High-net-worth divorces are much more complex than other divorces. In particular, the division of assets is more complicated, as it can be difficult to ascertain the value of estates and investments. Many high-net-worth divorces also involve prenuptial or postnuptial agreements that can complicate matters further.
Because of these and other issues, it is very important to have specialized legal representation in high-net-worth divorces. Rosenblum Law has divorce attorneys with experience in high-net-worth divorces who can navigate the complexities of these cases.
This brief guide will help those facing a high-net-worth divorce understand the complexities and challenges that they may experience during the divorce process.

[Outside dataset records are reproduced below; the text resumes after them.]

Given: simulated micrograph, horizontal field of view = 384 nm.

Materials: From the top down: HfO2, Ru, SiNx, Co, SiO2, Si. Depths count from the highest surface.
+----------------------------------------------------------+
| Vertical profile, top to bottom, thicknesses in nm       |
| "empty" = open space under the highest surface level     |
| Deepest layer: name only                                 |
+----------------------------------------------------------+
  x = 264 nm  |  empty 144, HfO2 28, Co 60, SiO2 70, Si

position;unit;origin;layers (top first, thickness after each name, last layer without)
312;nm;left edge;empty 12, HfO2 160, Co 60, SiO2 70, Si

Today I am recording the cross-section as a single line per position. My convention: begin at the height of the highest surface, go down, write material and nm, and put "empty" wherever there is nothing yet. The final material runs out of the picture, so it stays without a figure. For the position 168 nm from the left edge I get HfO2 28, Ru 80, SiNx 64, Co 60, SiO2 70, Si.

Understanding High-Net-Worth Divorce in New Jersey
A high-net-worth divorce in New Jersey is generally defined as a divorce that involves assets totaling $1 million or more. There are several other characteristics of high-net-worth divorces, including those involving:
- High-value and complex assets
- Separate property that may not be divided in divorce, such as inheritances and property owned before marriage
- Complicated tax consequences of asset division
- Business interests in one or more businesses
High-net-worth divorces differ from others because forensic accountants are often needed to identify and value all of the assets, investments, businesses, and other financial complexities of high-net-worth households. There are also often high-value assets that are considered separate property not to be divided in the divorce. New Jersey law clearly defines separate property, but when that property grows in value during the marriage, it can complicate the division of those assets and investments.
There are other key issues that come up in high-net-worth divorces. For example, there often are prenuptial and postnuptial agreements, which are legal contracts signed by couples who agree to certain financial rights and responsibilities in divorce or death. Asset division is more complex in these matters, as it can be difficult to value assets and determine a fair and equitable distribution as required by New Jersey law. In addition, alimony is common in high-net-worth divorces, and child support can also be an issue if the couple has children.
How are the Division of Assets and Alimony Determined in High-Net-Worth Divorces
Investments and assets are valued by experts and divided equitably. New Jersey follows an “equitable distribution” of assets law, meaning marital assets, or property or assets acquired by either spouse during the marriage, are divided equitably. This does not necessarily mean the assets will be split evenly. It takes an attorney highly experienced in high-net-worth divorce cases to determine how a couple’s investments and assets should be divided.
Alimony, or the financial support that the court orders a person to pay to their spouse, is determined under Section 2A:34-23 of the New Jersey divorce laws. The factors that go into determining alimony include the:
- Earning capacity of both spouses,
- Duration of the marriage
- Age, physical, and emotional health of the parties,
- Length of absence from the job market by the party asking for spousal support,
- Time and expense of preparing to enter the job market
- Spouses’ current parental responsibilities
The goal of alimony is to ensure that both parties are able to maintain the standard of living as they did during the marriage.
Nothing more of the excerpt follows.